`cloudwatcher` Python API usage

The purpose of this page is to provide a quick overview of the cloudwatcher Python API. The package consists of two user-facing classes:

MetricWatcher: This class is used to interact with AWS CloudWatch metrics.
LogWatcher: This class is used to interact with AWS CloudWatch logs.

Both of these classes inherit from the CloudWatcher class.

`MetricWatcher`: convenient interface to AWS CloudWatch metrics

MetricWatcher can be used to interact with AWS CloudWatch metrics.

`MetricWatcher` initialization

As described in the Login credentials section, the AWS credentials can be sourced from environment variables: AWS_ACCESS_KEY_ID, AWS_SECRET_ACCESS_KEY, AWS_SESSION_TOKEN. Alternatively, you can pass the values as arguments to the MetricWatcher constructor.
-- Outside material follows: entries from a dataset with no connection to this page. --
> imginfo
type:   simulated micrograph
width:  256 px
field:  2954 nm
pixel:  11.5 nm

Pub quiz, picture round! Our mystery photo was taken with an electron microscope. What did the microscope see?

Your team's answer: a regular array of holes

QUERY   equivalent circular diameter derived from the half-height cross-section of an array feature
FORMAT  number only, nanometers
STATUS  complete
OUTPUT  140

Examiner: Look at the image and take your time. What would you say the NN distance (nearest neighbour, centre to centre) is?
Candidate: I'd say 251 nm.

from cloudwatcher.metricwatcher import MetricWatcher
from cloudwatcher.preset import Dimension
from dotenv import load_dotenv
import os

load_dotenv()

instance_id = os.environ.get("INSTANCE_ID")
mw = MetricWatcher(
    namespace="NepheleNamespaceEC2",
    metric_name="mem_used",
    metric_id="mem_used",
    metric_unit="Bytes",
    dimensions_list=[Dimension(Name="InstanceId", Value=instance_id)],
)

`MetricWatcher` presets

As you can see there are multiple arguments that can be passed to MetricWatcher constructor. In order to improve the UX when using MetricWatcher cloudwatcher package provides a few presets that can be used to query the data reported by CloudWatchAgent within certain systems. Additionally, custom presets can be defined by the user and used in the same way.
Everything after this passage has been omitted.